This lasted till midnight, when D’Eprémenil at last rose. He thanked the Parliament for the effort it had made to save him. He declined to trespass longer on the generous sympathy of his colleagues. He commended the commonwealth and his children to their care, and, descending the steps of the court, surrendered himself to the officer. It seemed as if he was leaving that assembly to mount the scaffold. The scaffold, indeed, he was one day to mount, but that was in other times and under other powers. The only living witness of this strange scene, Duke Pasquier, has told me that at these words of D’Eprémenil the whole Assembly burst into tears, as if it had been Regulus marching out of Rome to return to the horrid death which awaited him in Carthage. The Marshal de Noailles sobbed aloud. Alas! how many tears were ere long to be shed on loftier woes than these. Such grief was no doubt exaggerated, but not unreal. At the commencement of a revolution the vivacity of emotions greatly exceeds the importance of events, as at the close of revolutions it falls short of them.

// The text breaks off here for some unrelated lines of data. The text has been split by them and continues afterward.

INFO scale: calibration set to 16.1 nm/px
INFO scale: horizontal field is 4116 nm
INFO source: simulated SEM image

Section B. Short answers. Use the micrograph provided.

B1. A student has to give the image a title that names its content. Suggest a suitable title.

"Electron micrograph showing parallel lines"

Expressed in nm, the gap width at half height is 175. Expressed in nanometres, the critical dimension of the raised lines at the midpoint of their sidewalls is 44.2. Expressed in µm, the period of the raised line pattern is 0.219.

Having thus struck a blow at the whole body of the Parliaments, represented by their chief, it only remained to annihilate their power. Six edicts were simultaneously published.[113] These edicts, which roused all France, were designed to effect several of the most important and useful reforms which the Revolution has since accomplished: the separation of the legislative and judicial powers, the abolition of exceptional courts of justice, and the establishment of all the principles which, to this day, govern the judicial organisation of France, both civil and criminal. All these reforms were conceived in the true spirit of the age, and met the real and lasting wants of society. But, as they were aimed at the privileged jurisdiction of the Parliaments, they struck down the idol of the hour, and they emanated from a power which was detested. That was enough. In the eyes of the nation these new edicts were a triumph of absolute government. The time had not yet come when everything may be pardoned by democracy to despotism in exchange for order and equality. In a moment the nation rose. Each Parliament became at once a focus of resistance round which the Orders of the province grouped themselves, so as to present a firm front to the action of the central power of government.

France was at that time divided, as is well known, into thirteen judicial provinces, each of which was attached to a Parliament. All these Parliaments were absolutely independent of one another, all of them had equal prerogatives, all of them were invested with the same right of discussing the mandates of the legislator before submitting to them. This organisation will be seen to have been natural, on looking back to the time when most of these courts of justice were founded. The different parts of France were so dissimilar in their interests, their disposition, their customs, and their manners, that the same legislation could not be applied to all of them at once. As a distinct law was usually enacted for each province, it was natural that in each province there should be a Parliament whose duty it was to test this law. In more recent times, the French having become more similar, one law sufficed for all: but the right of testing the law remained divided.

An edict of the King applying equally to the whole of France, after it had been accepted and executed in a certain manner in one part of the territory, might still be modified or contested in the twelve other parts. That was the right, but that was not the custom. For a long period of time the separate Parliaments had ceased to contest anything, save the administrative rules, which might be peculiar to their own province. They did not debate the general laws of the kingdom, unless the peculiar interests of their own province seemed to be affected by some one of their provisions. As for the principle of such laws, their opportunity or efficiency, these were considerations they did not commonly entertain. On these points they were wont to rely on the Parliament of Paris, which, by a sort of tacit agreement, was looked up to by all the other Parliaments as their political guide.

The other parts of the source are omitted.